There’s Something Fishy Going On

October 18th, 2012 § 0 comments § permalink

Fresh fish has always been expensive but now that our ocean fisheries have been nearly decimated, prices are getting a bit nutty. Good, wild caught, fresh and unfrozen salmon, tuna, swordfish and halibut hover around $29 a pound. HG feels that paying that much for a simple piece of fish is a bit self indulgent. Therefore, HG is opting for moderately priced, farm raised fish like tilapia and catfish. Older fish farms were ecological disasters — pumping filth into the environment and shipping out muddy tasting, chemically processed product. Some modern farms have really cleaned up their act and become more environmentally sound with the result that the fish are healthier and quite palatable. Make sure to seek out fish from these type of farms (Whole Foods has very strict guidelines for their farmed fish purveyors — so buying through them is a good bet).

Here’s a very good way of cooking them. Coat the fish in a mixture of Hellman’s mayonnaise and Dijon mustard. Roll the fish in Louisiana Fish Fry or Zatarain’s Fish Fry or panko (crushed fine). Fry in a mixture of grapeseed oil and brown butter. After taking the fish out of the pan, melt a bit more butter with lemon juice, capers and a few drops of Tabasco. Pour this flavorful sauce over the crispy fish.

During HG’s college days at the City College West Harlem campus, HG enjoyed very cheap and very good fried catfish sandwiches. The breaded catfish was fried in lard (like cast iron pans, a staple of Harlem fry cooks), doused in a blazing hot pepper sauce and served between two slices of Wonder or Silvercup bread. It was accompanied by cole slaw or potato salad. HG’s version of fried fish is just a little bit fancier.

Tilapia: The Surprising Fish Brings Family Harmony.

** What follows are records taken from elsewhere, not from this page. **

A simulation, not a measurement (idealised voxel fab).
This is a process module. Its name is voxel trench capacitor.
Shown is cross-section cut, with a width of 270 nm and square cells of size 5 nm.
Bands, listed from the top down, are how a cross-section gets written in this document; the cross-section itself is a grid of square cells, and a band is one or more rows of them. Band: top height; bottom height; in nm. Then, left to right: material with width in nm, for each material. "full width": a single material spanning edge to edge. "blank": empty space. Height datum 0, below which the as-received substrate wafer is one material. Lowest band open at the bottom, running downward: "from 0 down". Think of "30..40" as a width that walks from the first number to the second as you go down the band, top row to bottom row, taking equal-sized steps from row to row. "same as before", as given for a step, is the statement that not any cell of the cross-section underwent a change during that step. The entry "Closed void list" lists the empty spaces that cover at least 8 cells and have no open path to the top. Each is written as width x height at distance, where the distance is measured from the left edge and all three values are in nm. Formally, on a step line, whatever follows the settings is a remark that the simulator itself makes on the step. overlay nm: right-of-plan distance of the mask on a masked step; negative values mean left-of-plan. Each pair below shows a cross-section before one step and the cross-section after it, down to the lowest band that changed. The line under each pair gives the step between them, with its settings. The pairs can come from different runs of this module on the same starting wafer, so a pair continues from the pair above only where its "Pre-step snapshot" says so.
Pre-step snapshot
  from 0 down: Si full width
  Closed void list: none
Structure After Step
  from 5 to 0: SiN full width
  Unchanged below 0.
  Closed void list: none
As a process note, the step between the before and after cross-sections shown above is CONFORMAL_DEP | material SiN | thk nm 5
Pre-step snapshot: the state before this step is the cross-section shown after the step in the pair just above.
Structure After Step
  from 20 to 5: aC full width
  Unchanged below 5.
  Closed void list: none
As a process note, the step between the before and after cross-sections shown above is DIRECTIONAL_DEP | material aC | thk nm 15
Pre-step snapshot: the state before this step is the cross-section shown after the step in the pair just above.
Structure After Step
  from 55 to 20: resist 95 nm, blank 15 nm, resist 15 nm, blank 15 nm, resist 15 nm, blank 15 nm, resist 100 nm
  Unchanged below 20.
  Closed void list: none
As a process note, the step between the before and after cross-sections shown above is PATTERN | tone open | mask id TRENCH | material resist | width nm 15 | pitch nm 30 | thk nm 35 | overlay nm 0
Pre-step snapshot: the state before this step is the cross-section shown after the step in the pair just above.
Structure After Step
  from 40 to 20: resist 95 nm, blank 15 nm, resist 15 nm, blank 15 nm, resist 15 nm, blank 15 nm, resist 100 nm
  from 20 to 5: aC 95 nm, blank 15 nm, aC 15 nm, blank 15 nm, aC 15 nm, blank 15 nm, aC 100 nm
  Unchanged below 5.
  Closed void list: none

February 10th, 2012 § 2 comments § permalink

Tilapia is a farm raised fish, and like farm raised salmon, has been scorned by HG. As HG’s massive public knows, HG is a fancier of batter fried catfish (rolled in flour, dipped in beaten egg and rolled again in panko or cornmeal and first soaked in buttermilk). Well, here’s the problem. BSK doesn’t like catfish. Says it tastes muddy. HG believes BSK’s distaste was caused by eating wild, bottom feeding catfish in her youth. Today’s farm raised catfish (an exception to HG’s quickly disappearing No-Farm-Raised rule) does not taste muddy. Emphatically not. But, BSK won’t change her mind. So, what to do? A number of culinary authorities (including Mark Bittman) have said you can substitute tilapia for catfish when you’re hovering over the big, sizzling cast iron pan. HG bought a pound of tilapia. No buttermilk bath, but followed the usual procedure. The result was sensational, Even BSK had to agree. Crisp crust covering juicy, firm white fish. A treat. BSK cooked up a mess of southern greens. Had a few boiled fingerling potatoes. There was lots of hot sauce and lemons. Once more, family culinary harmony prevails.